I’m Done With Pride…

As I’m the lone lesbian in 50 square miles, I’ve made an effort to attend Pride in Bangor, Maine so I can get my yearly gay fix as it were. I took time off from work in 2015 and traveled 90 minutes to attend. It was my first Pride since returning to Maine and I had to say it had grown considerably since the first time I had gone with my partner. When we drove around looking for the “festival” in 2004, all we found was a pickup truck with a “Got Lube” billboard sitting in the bed. Needless to say, we didn’t stay.

When I attended last year, the first thing I noticed was the overwhelming presence of the Transgender movement. There were three booths dedicated to their issues. No official lesbian presence at all. I wandered around, listened to the music and finally left. There were not many people there and I was underwhelmed.
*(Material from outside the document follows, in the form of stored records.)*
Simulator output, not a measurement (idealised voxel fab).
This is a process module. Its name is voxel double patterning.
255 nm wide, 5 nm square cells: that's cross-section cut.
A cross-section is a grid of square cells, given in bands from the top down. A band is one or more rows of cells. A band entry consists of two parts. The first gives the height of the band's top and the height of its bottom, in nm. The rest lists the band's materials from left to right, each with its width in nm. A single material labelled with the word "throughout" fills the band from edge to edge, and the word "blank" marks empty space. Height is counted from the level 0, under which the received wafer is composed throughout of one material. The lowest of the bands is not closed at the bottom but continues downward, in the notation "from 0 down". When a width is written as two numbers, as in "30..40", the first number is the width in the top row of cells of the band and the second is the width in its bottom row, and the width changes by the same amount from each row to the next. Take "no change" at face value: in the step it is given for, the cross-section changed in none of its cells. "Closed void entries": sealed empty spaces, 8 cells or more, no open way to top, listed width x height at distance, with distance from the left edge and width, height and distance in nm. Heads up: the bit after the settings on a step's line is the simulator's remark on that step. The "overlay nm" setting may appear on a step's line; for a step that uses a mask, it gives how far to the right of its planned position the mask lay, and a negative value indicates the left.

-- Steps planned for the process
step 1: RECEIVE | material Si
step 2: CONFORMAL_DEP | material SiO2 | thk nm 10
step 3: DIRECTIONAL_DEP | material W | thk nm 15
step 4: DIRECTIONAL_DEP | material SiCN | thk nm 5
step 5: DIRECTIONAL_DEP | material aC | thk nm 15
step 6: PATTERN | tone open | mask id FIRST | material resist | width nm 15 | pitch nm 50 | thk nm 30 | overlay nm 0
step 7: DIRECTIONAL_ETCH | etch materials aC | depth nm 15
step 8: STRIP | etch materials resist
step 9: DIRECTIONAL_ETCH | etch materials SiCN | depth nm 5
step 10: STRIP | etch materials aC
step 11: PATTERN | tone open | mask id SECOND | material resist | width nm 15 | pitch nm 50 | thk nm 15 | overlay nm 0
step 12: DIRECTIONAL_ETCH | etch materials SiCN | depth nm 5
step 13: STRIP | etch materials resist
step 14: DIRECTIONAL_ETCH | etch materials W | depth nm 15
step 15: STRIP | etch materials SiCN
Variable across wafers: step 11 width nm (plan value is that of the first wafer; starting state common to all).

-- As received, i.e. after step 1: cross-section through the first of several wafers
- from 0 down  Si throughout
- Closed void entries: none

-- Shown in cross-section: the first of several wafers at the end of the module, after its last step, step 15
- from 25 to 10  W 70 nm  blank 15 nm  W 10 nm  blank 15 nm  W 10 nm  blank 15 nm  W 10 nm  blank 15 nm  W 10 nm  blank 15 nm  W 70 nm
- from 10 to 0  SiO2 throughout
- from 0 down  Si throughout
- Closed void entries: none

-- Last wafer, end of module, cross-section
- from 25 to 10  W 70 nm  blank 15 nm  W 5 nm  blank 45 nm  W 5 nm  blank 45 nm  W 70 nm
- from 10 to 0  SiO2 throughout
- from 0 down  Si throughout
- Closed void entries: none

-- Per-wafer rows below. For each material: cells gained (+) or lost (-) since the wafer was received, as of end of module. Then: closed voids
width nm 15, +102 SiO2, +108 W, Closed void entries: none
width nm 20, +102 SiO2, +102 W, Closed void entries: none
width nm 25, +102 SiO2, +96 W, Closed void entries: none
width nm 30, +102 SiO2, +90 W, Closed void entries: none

This year, I had decided to stay home. Then the Pulse shooting happened and I felt it was important to attend and show that we weren’t going to hide. I outed myself to my boss and he made arrangements to cover my shift. I was happy to see that a lot more people attended. I meandered around for a bit and then went up to the main stage area. A local self identified bisexual woman, a gay man and a man dressed in a mini skirt, crop top, rhinestone shoes with 4 inch heels and a face made up in a manner that could only be described as a Fuck Me Barbie Doll took the stage. The bisexual announced to the crowd that this was the time to celebrate the end of binary and the end of male and female. The crowd went wild including all the lesbians present. So I guess I, as a female woman and a lesbian, no longer exist. I’m a throwback, a nonentity, no longer defined by my body and my sexual orientation. All my life experiences are rendered moot.

I promptly turned my booted feet around and marched my butch ass back to my truck. I drove to Longhorn Steak house, had a wonderful filet mignon and drove back to Aroostook County and my cabin in the woods. Until this madness ends, I won’t be attending any more Pride celebrations.

2 comments

  • Ugh. Sorry Pride turned out to be a bust for you. I’m hopeful that things will settle down eventually. Not that my words will mean much because, you know, I’m one of those pesky bisexuals. But I’m also an older woman who has seen much change, and things do tend to settle down after the initial flurry.

    Like

    • Lord knows I survived the Oat Bran craze and parents killing each other for Cabbage Patch kids. I guess I can muddle through gender dysphoria and 70+ gender identities. Times like this make me so grateful that I was born in the 60s.